Issuer:  The corporation or individual that signs an evidence of obligation, such as a note, bond, or stock certificate, in return for which the issuer receives cash, goods, or services.
Liquidation:  The conversion of an asset to cash. In reality, a complex procedure whereby the assets of a corporation are sold and the net proceeds, after all expenses, are passed along to creditors, bondholders, and shareholders. Trade creditors are paid first, bondholders next, and finally, shareholders. Payments are made in accordance with the laws and contracts protecting each class of creditor.
Maturity:  The date specified in a note, bond, or other evidence of debt on which the debt is due and payable.

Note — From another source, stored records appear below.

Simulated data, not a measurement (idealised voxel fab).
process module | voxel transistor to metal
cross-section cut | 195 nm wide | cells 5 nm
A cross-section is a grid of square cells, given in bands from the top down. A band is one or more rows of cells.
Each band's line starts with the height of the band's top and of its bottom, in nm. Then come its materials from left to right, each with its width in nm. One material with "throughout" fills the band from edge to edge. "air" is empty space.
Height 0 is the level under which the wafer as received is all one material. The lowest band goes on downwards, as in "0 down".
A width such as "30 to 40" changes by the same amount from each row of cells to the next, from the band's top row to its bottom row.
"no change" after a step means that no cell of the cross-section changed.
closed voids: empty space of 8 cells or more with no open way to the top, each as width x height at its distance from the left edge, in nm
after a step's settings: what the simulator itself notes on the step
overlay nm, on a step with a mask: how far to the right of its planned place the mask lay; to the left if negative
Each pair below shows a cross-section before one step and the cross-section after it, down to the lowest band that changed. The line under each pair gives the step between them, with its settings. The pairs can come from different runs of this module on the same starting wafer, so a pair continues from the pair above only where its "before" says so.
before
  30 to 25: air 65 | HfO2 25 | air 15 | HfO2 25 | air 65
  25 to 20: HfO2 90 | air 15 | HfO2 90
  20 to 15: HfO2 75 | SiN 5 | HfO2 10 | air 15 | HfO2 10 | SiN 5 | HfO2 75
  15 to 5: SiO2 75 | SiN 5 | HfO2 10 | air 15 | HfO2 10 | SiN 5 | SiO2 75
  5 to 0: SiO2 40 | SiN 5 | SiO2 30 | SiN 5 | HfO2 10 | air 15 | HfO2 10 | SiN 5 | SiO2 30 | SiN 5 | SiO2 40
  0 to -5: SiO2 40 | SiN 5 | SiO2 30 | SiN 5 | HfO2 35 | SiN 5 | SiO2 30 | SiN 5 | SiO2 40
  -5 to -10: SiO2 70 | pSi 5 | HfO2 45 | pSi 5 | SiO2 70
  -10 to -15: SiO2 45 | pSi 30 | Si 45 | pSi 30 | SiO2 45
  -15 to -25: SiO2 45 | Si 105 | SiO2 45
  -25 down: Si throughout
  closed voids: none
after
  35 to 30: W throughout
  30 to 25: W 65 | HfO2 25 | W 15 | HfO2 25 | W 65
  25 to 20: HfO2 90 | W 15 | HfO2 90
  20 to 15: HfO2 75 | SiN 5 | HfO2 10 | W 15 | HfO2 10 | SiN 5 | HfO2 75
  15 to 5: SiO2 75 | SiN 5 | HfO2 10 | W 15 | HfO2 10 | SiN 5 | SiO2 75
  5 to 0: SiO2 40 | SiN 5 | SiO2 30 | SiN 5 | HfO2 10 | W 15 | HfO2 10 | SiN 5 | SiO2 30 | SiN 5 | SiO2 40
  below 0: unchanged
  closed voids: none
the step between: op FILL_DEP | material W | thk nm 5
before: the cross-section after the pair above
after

Money Market Fund:  A class of mutual funds that buys high-quality, short-term notes, acceptances, or certificates of deposit (usually 60 days or less) of many corporations and/or government entities, thereby diluting its risk if any one debtor should fail to repay the debt when due. The fund sells shares to investors, who receive regular payments of interest. The percentage of interest varies from period to period, based on the interest earned and the expenses paid by the fund during the period. The investor at any time can sell his shares back to the fund, usually receiving his exact original dollar investment plus any accrued unpaid interest to date. However, should the fund suffer a major loss, the shareholder has no guarantee that his investment will be repaid in full because money market funds do not carry federal deposit insurance.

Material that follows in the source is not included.